Saturday, July 14, 2012

Camping

I volunteered to drive my grandfather's Winnabago so that he could ride with my parents and get some rest. After they packed up their car, they went on ahead of us to the camp site's rental office to return some borrowed gear and settle up on our debt. All strapped in, except for Seth, who sat between me and my grandmother, leaned forward; elbows propped up on the head rests, I turned to back out of our camping spot. My two little girls, Jocelyn, age 5, and Lila, age 2, were passed out asleep before we could even get their seat belts buckled. It had been a busy weekend of white water rafting, tubing and camping on the Oconee River with my parents and grand parents but it had come to an end and time to head home.

Within moments of being in reverse, I realized the massive vehicle did not have enough room to get turned around before it would head into a guard rail. I checked out my options. I could pull forward and vere to the right and head into a round about and it seemed like the best and only option but there was down side. A sign nearby read, "Cars and small trucks only". Apparently, there was a steep down grade of the road at the bottom of the round about and unsafe for large, heavy vehicles. Throwing caution to the wind, trusting my driving abilities, and feeling like I had no other choice, I headed down into the turn around. How bad could it be?

"SETH!!!! WHAT DO I DO? WHAT DO I DO?" I was screaming at the top of my lungs in sheer panic. My hands tightly gripped the stiring wheel turning my knuckles white. My foot pumped the brakes so hard my calf was cramping, but the winnabago only picked up speed regardless of my efforts to stop it. The sign of warning had proven itself right and I was in deep regret for testing it. "SEEEEEEEETH!" I continued, but my husband sat in silence, not moving, not even a worried look on his face; in fact, all my passangers seemed to be completely unscathed by what was going on and I grew angry and confused. We were heading straight into the raging waters of the river and no one seemed to be bothered in the least bit. Our fate was the river, there was no way around it, all I could do was brace myself and pray.

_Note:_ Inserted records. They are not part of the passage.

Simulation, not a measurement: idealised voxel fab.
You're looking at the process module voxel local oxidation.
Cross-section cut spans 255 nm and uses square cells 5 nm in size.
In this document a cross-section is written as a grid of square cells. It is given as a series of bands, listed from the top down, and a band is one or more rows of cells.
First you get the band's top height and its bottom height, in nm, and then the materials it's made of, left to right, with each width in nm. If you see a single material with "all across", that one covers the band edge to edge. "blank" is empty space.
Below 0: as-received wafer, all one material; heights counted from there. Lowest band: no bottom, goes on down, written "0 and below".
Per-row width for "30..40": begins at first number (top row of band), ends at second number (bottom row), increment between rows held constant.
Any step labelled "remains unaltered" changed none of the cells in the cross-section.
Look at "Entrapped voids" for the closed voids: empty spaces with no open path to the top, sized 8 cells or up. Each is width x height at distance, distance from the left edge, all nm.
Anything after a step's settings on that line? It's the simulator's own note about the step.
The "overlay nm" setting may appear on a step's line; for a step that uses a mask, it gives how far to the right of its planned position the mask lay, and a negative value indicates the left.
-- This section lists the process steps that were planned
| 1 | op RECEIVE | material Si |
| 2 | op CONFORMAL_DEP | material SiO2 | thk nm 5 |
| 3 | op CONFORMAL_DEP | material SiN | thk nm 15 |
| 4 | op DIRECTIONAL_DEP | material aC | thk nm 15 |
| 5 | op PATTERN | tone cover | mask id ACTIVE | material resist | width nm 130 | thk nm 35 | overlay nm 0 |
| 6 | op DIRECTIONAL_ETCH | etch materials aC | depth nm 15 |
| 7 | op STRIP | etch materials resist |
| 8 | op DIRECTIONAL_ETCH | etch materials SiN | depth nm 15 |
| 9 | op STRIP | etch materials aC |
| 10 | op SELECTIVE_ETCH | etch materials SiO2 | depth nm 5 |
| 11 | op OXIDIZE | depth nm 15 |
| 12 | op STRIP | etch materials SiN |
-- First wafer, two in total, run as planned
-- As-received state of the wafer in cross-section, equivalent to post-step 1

Within moments of being in the river, water poured it's way in through every crack it could find. We were quickly becoming a sinking ship. Franticly, I searched for my seat belt latch (suddenly forgetting where it was). When I finally found it and freed myself from the chair and sprang into action. My grandmother, in shock I suppose, sat lifeless, looking straight ahead, not moving a muscle. I unbuckled her, pushed open her door with super human strength and lead her through the opening. She woke from her haze and began to swim. However the open door only made the water pour in faster and I had to get my girls. The river was cold and threatening. It, too, searched for a way to my children but I was determined to find them first. Oddly, when I did, they still remained in their deep sleep. My hands shook with fear, adrinaline and chill as I grabbed them up and found my way to the side door. Seth was gone, obviously escaping a long while ago. I spotted him as I looked through the windshield of the sinking vehicle right before freeing my grandmother. He was swimming down river, never even looking back. He left me...alone... to do this all by myself. Why? None of that mattered right now. I had to swim to safety for me and the girls.

I reached the shore just in time to see the Winabago go end over head as it crashed into some jutting rocks. Shaken up pretty badly, I proceeded to walk down stream along the smooth river bank toward the camp site's reservations office in hopes that my parents and grandfather would still be there. "My grandfather..." my thoughts trailed, "oh, what am I going to tell my grandfather?" My stupid mistake almost got us all killed and on top of that destroyed his Winnabago. "He will be so upset." and with that thought and all of the other thoughts of the very recent events, my emotions finally took over and I began to weep. I put down my girls and crumpled onto the ground in a big heeving mess.

After some time, I was able to grab up some composure, I finally found my destination and spotted the faces of my loving family, Seth included. Thank goodness they had not left yet. My grandfather sat in a lawn chair enjoying the shade while my parents busily checked us out of the camp site. He spotted me walking towards him and said, "Well hey Joy! Come on and join me" patting the chair beside him. I sat, head down, knot in throat and opened my mouth to speak but was interrupted by, "Why girl, you are soaking wet! What on earth?" "Paw-Paw..." I stammered and got through my story very slowly, stopping every now and then to wipe my face and blow my nose. When my story came to a close, a warm hand stroked my back and the soothing voice of my grandfather spoke, "Well Joy, these things happen sometimes. I didn't like that old Winnabago anyway."

.................

My eyes flug open, trying to adjust to the darkness. My grandfather's words still ringing in my ears, and a smile forming on my lips. It was all a dream! A dream...thank the good Lord, it was only a dream. It was kind of bittersweet to wake up though. I got to see my Paw-Paw and it made the horrible nightmare turn into a sweet dream and all worth while.

Friday, July 13, 2012

A House United

 Mark 3:25 says, "If a house is divided against itself, that house cannot stand."

My husband and I are reading through the book of Mark at the moment and he happen to read this very passage one evening while we were in the middle of an argument.  Jesus shook his finger at me as these words were read and all I could do was bow my head in acknowledgement.  I knew my pride needed to wither and I needed to become reunited with my husband.

It is Satan's desire to cause discord in the house of unity and he will use any thing to cause disruption.  Ever find yourself unable to remember how an argument started or unsure why exactly you are angry?  Satan's little mind tricks have worked on us and we took the bull by the horns; setting him free in a china shop with our actions.  Blow after blow we strike one another down and why?  For what?  For selfish gain and out of fear...all attitudes of our enemy.  


A marriage, a family unit is a stronge force to be reckoned with against the enemy, should they all be standing together and our enemy certainly knows it.  It's a stealthy tactic he uses to turn us against one another.  If we can't recognize our pride and selfishness, our fear and hurt and hand them over to the Lord, our houses will certainly crumble.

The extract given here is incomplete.